What I need is to stat file based on head request, instead of downloading entire file. File is video(can be big), always have same name. Can determine update based on size and update change from head.
Code:
import treq
from scrapy.pipelines.files import FilesPipeline
from scrapy.pipelines.files import FSFilesStore
class FSFilesStoreDBCacheExtended(FSFilesStore):
async def stat_file(self, path, info):
try:
head_resp = await treq.head('https://google.com')
except Exception as e:
print(e) # ConnectError here
raise e
size = int(head_resp.headers['content-length'])

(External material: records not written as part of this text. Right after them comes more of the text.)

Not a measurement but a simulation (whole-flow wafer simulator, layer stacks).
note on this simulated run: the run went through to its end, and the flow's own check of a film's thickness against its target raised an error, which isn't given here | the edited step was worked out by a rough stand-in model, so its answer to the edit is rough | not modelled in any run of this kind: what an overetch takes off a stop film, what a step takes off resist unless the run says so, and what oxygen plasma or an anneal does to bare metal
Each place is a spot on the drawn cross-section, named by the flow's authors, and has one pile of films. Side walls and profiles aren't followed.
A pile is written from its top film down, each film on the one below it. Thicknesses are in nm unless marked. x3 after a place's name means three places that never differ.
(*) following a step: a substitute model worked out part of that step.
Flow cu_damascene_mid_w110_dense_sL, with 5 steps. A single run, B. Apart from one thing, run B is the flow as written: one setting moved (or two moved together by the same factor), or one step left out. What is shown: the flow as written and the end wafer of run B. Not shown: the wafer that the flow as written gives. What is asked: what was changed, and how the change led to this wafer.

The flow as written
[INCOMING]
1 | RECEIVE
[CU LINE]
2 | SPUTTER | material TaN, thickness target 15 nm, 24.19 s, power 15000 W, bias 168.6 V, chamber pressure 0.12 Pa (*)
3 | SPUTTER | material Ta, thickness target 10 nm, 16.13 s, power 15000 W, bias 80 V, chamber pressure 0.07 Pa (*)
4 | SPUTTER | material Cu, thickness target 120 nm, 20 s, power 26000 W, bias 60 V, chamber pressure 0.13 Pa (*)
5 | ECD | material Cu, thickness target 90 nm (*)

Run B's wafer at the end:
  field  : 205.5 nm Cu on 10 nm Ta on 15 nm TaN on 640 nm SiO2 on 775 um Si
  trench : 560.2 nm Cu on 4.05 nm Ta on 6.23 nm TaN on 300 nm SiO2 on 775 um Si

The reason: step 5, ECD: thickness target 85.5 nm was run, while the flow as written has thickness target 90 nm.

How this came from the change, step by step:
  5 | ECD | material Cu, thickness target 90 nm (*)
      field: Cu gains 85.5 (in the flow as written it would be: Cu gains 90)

mod_timestamp = head_resp.headers['last-modified']
# ... do some stuff
return super().stat_file(path, info)
class ImageDownload(FilesPipeline):
def __init__(self, store_uri, download_func=None, settings=None):
self.STORE_SCHEMES[''] = FSFilesStoreDBCacheExtended
self.STORE_SCHEMES['file'] = FSFilesStoreDBCacheExtended
super().__init__(store_uri, download_func, settings)
treq fails with error:
[<twisted.python.failure.Failure twisted.internet.error.ConnectionLost: Connection to the other side was lost in a non-clean fashion: Connection lost.>]
Most probably async is not allowed here.
There is this answer, but there is no access to crawler and spider and it looks very hacky: don't want media process logic to be in spider.
Question: how to make non blocking HTTP call from stat_file method with treq or any other lib or by scrapy tool?